There’s no real way to know whether Ryan Aiken even cares one way or the other about fetuses. He may have just decided to get on board with the GOP because he figured he’d have an easier time keeping his story straight if he went to work for the party that openly admits its absolute allegiance to big business and finance rather than the one that pretends otherwise. But it doesn’t really matter either way.  What matters is that some very large, very proximate, very important dots be connected.

In a culture saturated with misogynistic pornography, in a society in which “just the tip” describes the average male attitude toward women’s sexual autonomy, we ought to quit pretending Ryan Aiken’s ideas are all that bizarre. For Ryan Aiken, narrowly defining rape as “forcible vaginal copulation” and denying women the right to pursue their own reproductive decisions even when they have been robbed of the right to decide whether to conceive in the first place is the logical next step once male supremacists of all political leanings have just-the-tipped the public into the idea that abortion should be restricted at all and that rape is somehow less rapey when there is no visible physical trauma.

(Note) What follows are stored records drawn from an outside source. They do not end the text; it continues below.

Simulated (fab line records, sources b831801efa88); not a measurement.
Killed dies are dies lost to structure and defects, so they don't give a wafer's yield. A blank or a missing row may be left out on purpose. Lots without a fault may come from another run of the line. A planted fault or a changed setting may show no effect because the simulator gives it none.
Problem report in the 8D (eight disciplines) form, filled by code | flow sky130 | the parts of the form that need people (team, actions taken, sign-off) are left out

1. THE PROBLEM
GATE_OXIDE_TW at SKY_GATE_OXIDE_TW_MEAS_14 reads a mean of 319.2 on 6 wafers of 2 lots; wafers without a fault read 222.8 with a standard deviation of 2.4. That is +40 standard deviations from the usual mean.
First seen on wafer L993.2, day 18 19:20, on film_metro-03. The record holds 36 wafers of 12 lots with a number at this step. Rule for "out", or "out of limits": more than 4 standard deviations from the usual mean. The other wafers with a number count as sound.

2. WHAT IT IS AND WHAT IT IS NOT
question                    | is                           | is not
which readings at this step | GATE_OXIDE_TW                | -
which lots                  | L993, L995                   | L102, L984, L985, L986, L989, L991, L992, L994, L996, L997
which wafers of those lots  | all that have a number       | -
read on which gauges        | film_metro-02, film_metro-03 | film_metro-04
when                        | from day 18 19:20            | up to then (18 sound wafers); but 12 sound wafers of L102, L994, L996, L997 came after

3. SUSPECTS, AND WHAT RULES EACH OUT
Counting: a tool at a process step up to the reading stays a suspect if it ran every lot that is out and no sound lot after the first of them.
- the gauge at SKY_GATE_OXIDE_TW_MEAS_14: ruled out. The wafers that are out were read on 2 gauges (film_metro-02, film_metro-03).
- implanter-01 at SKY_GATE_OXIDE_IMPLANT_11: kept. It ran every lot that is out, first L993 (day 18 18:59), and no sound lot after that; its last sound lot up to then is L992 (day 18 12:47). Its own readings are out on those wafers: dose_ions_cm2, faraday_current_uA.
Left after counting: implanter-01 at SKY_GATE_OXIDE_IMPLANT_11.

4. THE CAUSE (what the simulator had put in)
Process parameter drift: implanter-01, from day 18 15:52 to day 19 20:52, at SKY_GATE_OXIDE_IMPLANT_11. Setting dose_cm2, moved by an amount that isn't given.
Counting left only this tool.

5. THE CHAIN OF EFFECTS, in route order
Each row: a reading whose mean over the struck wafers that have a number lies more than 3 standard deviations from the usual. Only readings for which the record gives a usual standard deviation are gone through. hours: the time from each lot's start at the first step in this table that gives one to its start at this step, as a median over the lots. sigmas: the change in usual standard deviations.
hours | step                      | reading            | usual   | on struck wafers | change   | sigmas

Rape culture exists with or without Ryan Aiken. Pornography, “just the tip,” and Ryan Aiken’s views on female anatomy and sexuality are all part and parcel of a rape culture in which women are seen not as fully autonomous human beings but as vessels and canvasses for male ambitions and desires. The Aikens might offer up some benzo-doped fish in a barrel, but liberal feminists are going to have to confront the fact that, underneath all of the borderline-satirical rhetoric, the Aikens’ conception of women hardly makes them outliers.

* See Ben Lerner, “Contest of Words: High school debate and the demise of public speech,” Harper’s Magazine, Oct. 2012.